I've given this a lot of thought. My immediate opinion upon reading the article was to disagree with the principal in New Jersey who pleaded with parents to ban their middle-school aged kids from all social networking sites. I don't believe it's realistic. Like trying to force abstinence - it's a nice thought, we all wish it could work, but short of the Amish...it ain't really gonna happen. But that's a whole other box of condoms...
My first thought was to agree with the commenter who said that since we teach our kids proper social behavior in other places where we have less supervision than the home: church, temple, school, friend's homes, why not teach proper etiquette for the internet as well. Education. Of course, not every kid listens to their parents but where would we be if we didn't try. Right? Social networking is a new frontier albeit a dangerous one, but as someone said in the article, the danger comes less from where most parents think it does, the sexual offender lurking in public chat rooms, than from people in your child's own circle of online "friends".
Makes sense.
But then I remembered what I said to my friend when she called desperate for what to say and do with her teenager who had gotten into trouble that was quickly inflamed on the internet. And what I said was, "Take her off EVERYTHING! Facebook, Twitter, everything." I had the same reaction as the principal whose thoughts I was rejecting only minutes ago. Hmmm....I gave it more thought.
And I've come up with what I think is comfortable for me. I'm going to keep allowing my middle school child to use the internet and social networking sites AS LONG AS I have access to monitor her communication and AS LONG AS her behavior is acceptable to me. In other words, the internet will be a privilege she will have to earn and keep earning. As far as the people she "hangs out with" online, if I find their behavior to be unacceptable, she will have to un-friend them. It's not perfect. I know. I can't control other kids out there, whether on the internet, at school, wherever. Things can happen even with my system of checkpoints. But do I think it's fair for me to ban her from a social lifeline the likes of what the telephone was to me and my peers as a teenager? No.
So what do parents do?
Education, like the commenter said. How/when/how much to use the internet is the parents' responsibility. (And, I believe, should be the school's as well but considering the serious struggle just keeping teachers on staff these days I highly doubt that is gonna happen).
Monitor. Monitor. Monitor.
Get the parental controls. Keep the technology out of the bedroom. I LOVE the idea from the article of hoarding all the technology in a central place overnight - one where the teenager can't get access. It's not perfect, I know. Kids will get around it, I know. But I believe if you cut your teenager off ENTIRELY from something that is central to their social identity, you are asking for them to become even more clever than you at finding ways to subvert your authority. And, trust me, push them up against a wall, and they will.
Think back to when you were a teenager...okay, don't. As a parent...way too scary...

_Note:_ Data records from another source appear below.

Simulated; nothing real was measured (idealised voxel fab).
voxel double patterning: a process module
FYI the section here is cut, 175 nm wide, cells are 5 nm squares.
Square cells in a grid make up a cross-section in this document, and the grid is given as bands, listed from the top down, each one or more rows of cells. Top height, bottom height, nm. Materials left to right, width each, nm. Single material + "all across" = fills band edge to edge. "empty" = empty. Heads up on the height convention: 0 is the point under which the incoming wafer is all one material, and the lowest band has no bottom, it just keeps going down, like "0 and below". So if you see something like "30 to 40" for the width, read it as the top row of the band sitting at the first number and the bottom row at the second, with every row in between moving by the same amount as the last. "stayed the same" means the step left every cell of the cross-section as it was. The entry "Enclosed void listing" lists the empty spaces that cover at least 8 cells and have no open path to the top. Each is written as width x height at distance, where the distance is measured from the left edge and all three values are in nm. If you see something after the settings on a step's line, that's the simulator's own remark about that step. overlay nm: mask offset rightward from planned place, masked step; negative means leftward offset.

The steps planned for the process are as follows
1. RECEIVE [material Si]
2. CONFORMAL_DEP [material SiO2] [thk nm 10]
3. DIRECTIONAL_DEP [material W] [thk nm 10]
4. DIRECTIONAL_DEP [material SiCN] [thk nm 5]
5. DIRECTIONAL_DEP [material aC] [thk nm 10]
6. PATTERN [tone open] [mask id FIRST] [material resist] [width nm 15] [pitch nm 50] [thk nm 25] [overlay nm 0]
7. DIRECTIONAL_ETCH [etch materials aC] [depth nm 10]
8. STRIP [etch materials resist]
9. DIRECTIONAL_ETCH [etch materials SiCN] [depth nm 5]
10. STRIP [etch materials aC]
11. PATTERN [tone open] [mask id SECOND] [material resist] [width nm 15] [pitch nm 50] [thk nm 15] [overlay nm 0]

What would you do? Do you think banning social technology from your teen is the way to go? How are you keeping them safe from cyber-bullying and internet harm?
I'd really like to know...
1 Comment:
I think your approach is right on the money. Neither of my boys are interested in social media yet but I wish I had been more savvy when my girl was younger. Oh well. She turned out just fine. Our rules then were: we get to see your myspace (or whatever) page whenever we want On Demand, and never, ever talk to someone you don't know, or plan a meeting of same. It worked great with her.